"We don't have anything planned this weekend, right?" I asked Richard, earlier in the week. And upon receiving an affirmative in reply, I pondered what I could actually get accomplished. I even made a little list of Things to Do for the weekend - one of which was to bring the sewing machine in from the garage (where it has been sitting since it made the transition out of my car weeks ago during the great Garage Cleaning incident) upstairs to the guest room and actually trying not only to organize the sewing stuff, but actually maybe start on the curtains for the computer room. I think we all know which item didn't get crossed off on *that* list, don't we.
We started off with the usual ride to Starbucks, but then decided to take a longer way back, turning it into eight miles instead of the usual six. We took a short detour by the Perpetual Garage Sale, which is this fenced-in area where this guy buys up storage units when people don't pay their bills, and he unpacks it all in the yard and sells it. It's this incredible place where you never know what you will find from one weekend to the next. When we stopped by this morning, we found a lot of ugly furniture, and best of all, a computer so ancient that it had a built-in 5 ¼ inch disk drive. Short of turning it into a rather eclectic planter, I'm not sure what one could even *do* with a computer that old.
We didn't actually buy anything at the Perpetual Garage Sale (although I was tempted by some lovely polyester selections that were probably in style back in the 70's), and continued on home, where we huddled in front of Richard's computer and finally finished laying out the plans for our back yard. There is going to be a big flagstone courtyard, back behind the kitchen window where it's protected from the wind and where Richard can practice his grilling magic without fear of food flying off the grill into parts unknown. There will be trees - the type that create lovely shaded spaces for benches to be tucked in, perfect for reading. There will be a gazebo and a flagstone pathway or two, and more trees and bushes and some trellises with flowering vine things and a fountain, and somewhere off in the corner a garden plot or two.
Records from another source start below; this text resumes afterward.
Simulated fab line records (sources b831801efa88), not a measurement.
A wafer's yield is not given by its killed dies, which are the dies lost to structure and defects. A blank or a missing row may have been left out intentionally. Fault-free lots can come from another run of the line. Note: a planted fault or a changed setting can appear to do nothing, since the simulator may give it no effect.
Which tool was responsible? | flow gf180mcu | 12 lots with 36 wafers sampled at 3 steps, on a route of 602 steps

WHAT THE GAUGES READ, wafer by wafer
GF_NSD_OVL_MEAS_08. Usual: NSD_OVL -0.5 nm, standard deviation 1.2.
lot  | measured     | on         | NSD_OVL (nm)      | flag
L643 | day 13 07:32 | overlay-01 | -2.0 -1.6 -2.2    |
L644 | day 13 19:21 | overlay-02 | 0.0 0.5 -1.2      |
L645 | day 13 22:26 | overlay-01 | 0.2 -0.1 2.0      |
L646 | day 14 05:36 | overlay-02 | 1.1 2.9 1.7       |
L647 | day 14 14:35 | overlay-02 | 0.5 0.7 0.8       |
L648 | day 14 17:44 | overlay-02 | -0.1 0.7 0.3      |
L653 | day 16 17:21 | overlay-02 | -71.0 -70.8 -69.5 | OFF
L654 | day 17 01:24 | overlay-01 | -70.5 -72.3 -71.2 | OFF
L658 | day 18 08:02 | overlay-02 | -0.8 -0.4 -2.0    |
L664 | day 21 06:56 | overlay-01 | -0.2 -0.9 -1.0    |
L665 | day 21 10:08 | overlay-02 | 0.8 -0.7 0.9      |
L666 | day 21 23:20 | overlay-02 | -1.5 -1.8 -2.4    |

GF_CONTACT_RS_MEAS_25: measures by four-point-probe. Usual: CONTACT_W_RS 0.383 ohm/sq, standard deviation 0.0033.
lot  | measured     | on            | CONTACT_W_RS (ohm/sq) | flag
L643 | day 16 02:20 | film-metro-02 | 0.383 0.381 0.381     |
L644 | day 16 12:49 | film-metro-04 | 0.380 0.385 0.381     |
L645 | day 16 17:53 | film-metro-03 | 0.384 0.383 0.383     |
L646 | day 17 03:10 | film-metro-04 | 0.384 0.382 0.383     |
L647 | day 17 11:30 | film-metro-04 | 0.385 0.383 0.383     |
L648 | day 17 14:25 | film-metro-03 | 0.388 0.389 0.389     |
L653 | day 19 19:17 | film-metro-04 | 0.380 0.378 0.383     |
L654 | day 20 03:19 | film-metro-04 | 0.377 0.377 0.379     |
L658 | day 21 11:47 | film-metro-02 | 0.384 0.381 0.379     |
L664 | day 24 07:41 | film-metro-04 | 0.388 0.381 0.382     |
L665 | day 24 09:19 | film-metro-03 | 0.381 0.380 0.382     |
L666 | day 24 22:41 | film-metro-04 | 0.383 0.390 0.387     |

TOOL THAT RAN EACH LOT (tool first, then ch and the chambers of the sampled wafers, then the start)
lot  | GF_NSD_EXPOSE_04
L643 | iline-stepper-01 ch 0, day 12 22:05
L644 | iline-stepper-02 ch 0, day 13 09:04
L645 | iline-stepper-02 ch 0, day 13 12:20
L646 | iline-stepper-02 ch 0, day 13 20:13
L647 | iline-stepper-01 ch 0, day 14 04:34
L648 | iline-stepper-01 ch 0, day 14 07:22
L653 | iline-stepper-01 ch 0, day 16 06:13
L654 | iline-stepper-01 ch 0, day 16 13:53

In case it wasn't already obvious, neither of us has the first clue about landscaping, but at least now we have a rough outline of what we want and we can track down someone who actually knows what they are doing to draw us up some lovely blueprints that will take irrigation and soil acidity and tree placement into consideration. And maybe this summer we can actually start working on something.
And then because we were all hyped up with the yard thing and I was starting to babble about how maybe we could do this and maybe we could put that there, we zipped off to Home Depot and got ourselves a nice redwood planter for the front porch and a small star jasmine plant and a very large bag of potting soil. Now, call me crazy, but isn't potting soil supposed to smell...well...like soil? This is what I have noticed with every other bag of the stuff I have ever encountered, until today. This potting soil, as we discovered when we got it home and opened the bag, was apparently based on copious amounts of cow manure. I had visions of opening the windows and letting the breeze carry in the scent of the jasmine from the porch. Instead, the breeze carried with it an aroma that made the living room smell like the backside of a barn.
I can only hope that the cow smell eventually fades away. It's either that or we'll just start wearing plaid shirts, overalls, and straw hats, and talking with a country twang when people visit, just so they'll appreciate the atmosphere.